Skip to content

feat: add configurable scratch region base GPA#1271

Open
danbugs wants to merge 5 commits intohyperlight-dev:mainfrom
nanvix:danbugs/configurable-scratch-gpa
Open

feat: add configurable scratch region base GPA#1271
danbugs wants to merge 5 commits intohyperlight-dev:mainfrom
nanvix:danbugs/configurable-scratch-gpa

Conversation

@danbugs
Copy link
Contributor

@danbugs danbugs commented Mar 3, 2026

Summary

Adds a configurable scratch region base GPA to SandboxConfiguration, makes the snapshot memory region writable for non-init-paging guests, and uses compile-time #[cfg(feature = "init-paging")] gates for scratch GVA computation.

Motivation

Nanvix runs as a 32-bit (i386) guest without Hyperlight's init-paging feature. The default scratch region GPA sits at the top of the 36-bit physical address range — unreachable by a non-paging 32-bit kernel. This PR lets the caller place the scratch region at an arbitrary GPA (e.g., just below 4 GB) and ensures the snapshot region is host-writable so non-paging guests can function correctly.

Changes

Commit 1: feat: add configurable scratch region base GPA

  • config.rs: New scratch_base_gpa: u64 field (0 = use default) with getter/setter. Uses u64 with a zero sentinel rather than Option<u64> to maintain #[repr(C)] FFI safety, matching the existing heap_size_override pattern.
  • layout.rs: Uses custom GPA when specified
  • hyperlight_vm.rs: Stores and passes through scratch_base_gpa
  • gdb/mod.rs: Adapts to layout changes
  • snapshot.rs: Takes scratch_base_gpa: u64 directly instead of computing it from size

Commit 2: fix: make snapshot region writable for non-init-paging guests

  • shared_mem.rs: Makes snapshot region writable at host level so non-paging guests can write to it

Commit 3: fix: use init-paging feature gate for scratch GVA computation

  • layout.rs + hyperlight_vm.rs: Uses #[cfg(feature = "init-paging")] for scratch GVA computation. With init-paging, the GVA is the high-canonical page-table-mapped address; without it, GVA = GPA (identity mapped). This is a compile-time decision, not a runtime one.

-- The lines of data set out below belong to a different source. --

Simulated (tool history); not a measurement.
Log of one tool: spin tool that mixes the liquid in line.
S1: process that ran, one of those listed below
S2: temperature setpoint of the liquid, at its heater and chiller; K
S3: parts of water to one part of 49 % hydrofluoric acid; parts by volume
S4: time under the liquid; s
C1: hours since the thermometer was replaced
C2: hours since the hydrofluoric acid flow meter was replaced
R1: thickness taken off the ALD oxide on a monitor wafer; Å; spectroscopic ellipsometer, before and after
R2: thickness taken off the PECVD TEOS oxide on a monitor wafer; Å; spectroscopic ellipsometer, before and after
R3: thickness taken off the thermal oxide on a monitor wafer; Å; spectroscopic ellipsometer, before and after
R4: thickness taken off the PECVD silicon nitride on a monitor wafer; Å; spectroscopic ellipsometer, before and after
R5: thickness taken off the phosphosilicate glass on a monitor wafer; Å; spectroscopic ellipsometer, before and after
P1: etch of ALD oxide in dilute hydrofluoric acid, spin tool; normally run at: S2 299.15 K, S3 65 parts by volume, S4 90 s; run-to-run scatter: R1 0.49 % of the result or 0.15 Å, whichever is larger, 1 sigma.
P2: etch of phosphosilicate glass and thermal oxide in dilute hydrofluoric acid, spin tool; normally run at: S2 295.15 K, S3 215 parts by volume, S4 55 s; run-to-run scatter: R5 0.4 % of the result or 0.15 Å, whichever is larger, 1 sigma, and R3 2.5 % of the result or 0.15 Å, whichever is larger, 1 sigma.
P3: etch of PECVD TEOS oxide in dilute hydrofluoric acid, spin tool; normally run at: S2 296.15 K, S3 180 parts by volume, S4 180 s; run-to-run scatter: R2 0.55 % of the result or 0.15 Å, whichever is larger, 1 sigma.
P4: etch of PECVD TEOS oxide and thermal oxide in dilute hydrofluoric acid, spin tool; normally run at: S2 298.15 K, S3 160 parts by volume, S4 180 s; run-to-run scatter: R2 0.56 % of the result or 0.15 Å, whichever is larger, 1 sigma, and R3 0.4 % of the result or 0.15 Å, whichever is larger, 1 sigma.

Commit 4: fix: use scratch base GPA instead of scratch size in page table walker

  • mgr.rs: Updates read_guest_memory_by_gva (behind trace_guest/mem_profile features) to pass the correct scratch_base_gpa value instead of scratch_size to access_gpa and SharedMemoryPageTableBuffer::new, matching their updated signatures from commit 1.

Test plan

  • cargo clippy passes with all feature combinations (kvm,init-paging, kvm,executable_heap, kvm,mshv3,mem_profile, kvm,mshv3,trace_guest, etc.)
  • cargo test -p hyperlight-host --no-default-features -F "kvm,init-paging" --lib passes
  • Non-init-paging build: cargo build -p hyperlight-host --no-default-features -F "kvm,executable_heap" --lib succeeds
  • Existing CI should pass

danbugs added 3 commits March 3, 2026 23:04
Add `set_scratch_base_gpa()` / `get_scratch_base_gpa()` to
`SandboxConfiguration` so that callers can override where the scratch
region is placed in guest physical address space.

By default the scratch region sits at the top of the maximum GPA range
(36-bit on KVM). 32-bit guests cannot address those GPAs, so this
option lets them place the scratch region within their addressable range
(e.g. just below 4 GB).

When `None`, the existing default behaviour is preserved.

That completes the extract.